It should be noted that the condition of obstructing the translation can also be obtained by simply moving the containers 2 closer together along the first axis A, directly up until the active arrangement, just like when the system 9 uses the peg 16 and the bell 17, and therefore the embodiment that entails the slideable tooth 27 can be adopted in this latter case as well.

In particular, the cavity 28 is placed in communication with the outside (also) at a window 31 which is open along a side wall 2c of the respective container 2, in order to allow the movement of the slideable tooth 27 by a user, in order to allow the mutual spacing apart of the containers 2.

As can be seen from the accompanying figures, and with purposes similar to those described previously for the recess 25, the window 31 is preferably located under a handle 6.

In a third implementation solution (adopted in the embodiment of Figures 30-36), the element 10 comprises (or is constituted by) a rocking tooth 32, articulated to either the bottom 2b of the first container 2 (preferably) or the lid 2a of the second container 2 about a rotation axis parallel to the second axis B.

The rocking tooth 32 therefore moves on an ideal plane at right angles to the bottoms 2b and to the lids 2a and is arranged along the third axis C. In the stacking configuration, the rocking tooth 32 is elastically kept resting on a respective protruding lip 29, which extends from the other of either the bottom 2b of the first container 2 or the lid 2 a of the second container 2, so as to obstruct the mutual spacing apart of the containers 2 along the third axis C, in at least one direction of mutual spacing apart.

The elastic interference can be maintained by a third spring, chosen to be of any type, not shown for simplicity in the figures but chosen also to be of conventional type. The lip 29 can be the same one already described for the slideable tooth 27.

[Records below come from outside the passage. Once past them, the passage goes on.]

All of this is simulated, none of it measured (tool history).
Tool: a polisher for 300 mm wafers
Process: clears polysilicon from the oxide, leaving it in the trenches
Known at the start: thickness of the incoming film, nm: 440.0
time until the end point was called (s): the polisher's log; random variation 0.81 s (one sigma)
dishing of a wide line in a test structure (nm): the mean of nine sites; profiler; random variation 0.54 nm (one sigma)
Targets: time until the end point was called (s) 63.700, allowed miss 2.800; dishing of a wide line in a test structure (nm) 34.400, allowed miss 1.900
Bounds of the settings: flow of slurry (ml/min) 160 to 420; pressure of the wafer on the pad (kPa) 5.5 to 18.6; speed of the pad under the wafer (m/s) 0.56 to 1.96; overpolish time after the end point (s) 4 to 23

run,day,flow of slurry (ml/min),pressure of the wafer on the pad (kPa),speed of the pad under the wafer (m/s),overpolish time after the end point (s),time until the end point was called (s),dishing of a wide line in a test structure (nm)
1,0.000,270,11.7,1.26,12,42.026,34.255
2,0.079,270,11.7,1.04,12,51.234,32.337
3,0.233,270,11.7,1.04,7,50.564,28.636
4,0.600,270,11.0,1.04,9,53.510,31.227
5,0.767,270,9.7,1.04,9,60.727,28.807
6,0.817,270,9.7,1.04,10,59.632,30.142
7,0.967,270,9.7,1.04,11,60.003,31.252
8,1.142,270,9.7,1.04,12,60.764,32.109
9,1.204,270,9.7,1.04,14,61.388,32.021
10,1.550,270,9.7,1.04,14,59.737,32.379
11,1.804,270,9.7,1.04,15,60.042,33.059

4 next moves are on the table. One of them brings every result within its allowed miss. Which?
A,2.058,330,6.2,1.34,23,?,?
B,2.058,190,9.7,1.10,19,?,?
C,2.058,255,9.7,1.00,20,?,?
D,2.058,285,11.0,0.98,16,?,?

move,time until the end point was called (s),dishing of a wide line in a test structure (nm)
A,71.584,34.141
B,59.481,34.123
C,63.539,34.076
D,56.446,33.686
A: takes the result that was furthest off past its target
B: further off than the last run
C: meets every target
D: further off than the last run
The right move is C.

More specifically, the rocking tooth 32 is articulated with an end portion thereof to the respective container 2 and elastically rocks in a receptacle 33 provided along a corner edge of the container 2, which can be accessed from outside in order to allow the movement of the rocking tooth 32 by a user, in order to allow the mutual spacing apart of the containers 2.

The operation of the rocking tooth 32 is similar to that of the slideable tooth 27, just as the purposes are the same as in the previous case, such that, preferably, the receptacle 33 (and therefore the rocking tooth 32) is arranged at the main handle 6. We will not dwell further on the operation, it being perceivable by the person skilled in the art. It is noted solely that in the accompanying Figures 30-36, on the container 2 at the top of the stack the handle 6 has been rotated precisely in order to simulate the action of the user who grips it. Likewise, on this container 2 the rocking tooth 32 has been rotated in order to illustrate how it moves, but in practice the rotation will happen only when the rocking tooth 32 actually collides with the lip 29 (the raised edge of the underlying container 2).

The rocking tooth 32 can also be effectively combined with the solution that entails, for the system 9, the ledges 11, 13 or the peg 16 and the bell 17.

In an alternative embodiment of the invention, which comprises neither the system 9 nor the element 10 and which is shown schematically in Figures 45-48, the means for the mutual retention comprise two laminas 34 arranged so as to close at least partially respective hollows 35 provided along respective mutually opposite side walls 2c, which here are therefore defined as active, of the first container 2. Each lamina 34 is articulated with a respective central flap to the corresponding active side wall 2c, about a rotation axis parallel to the active side walls 2c and to the bottom 2b, so as to be able to rotate about this rotation axis in the hollow 35.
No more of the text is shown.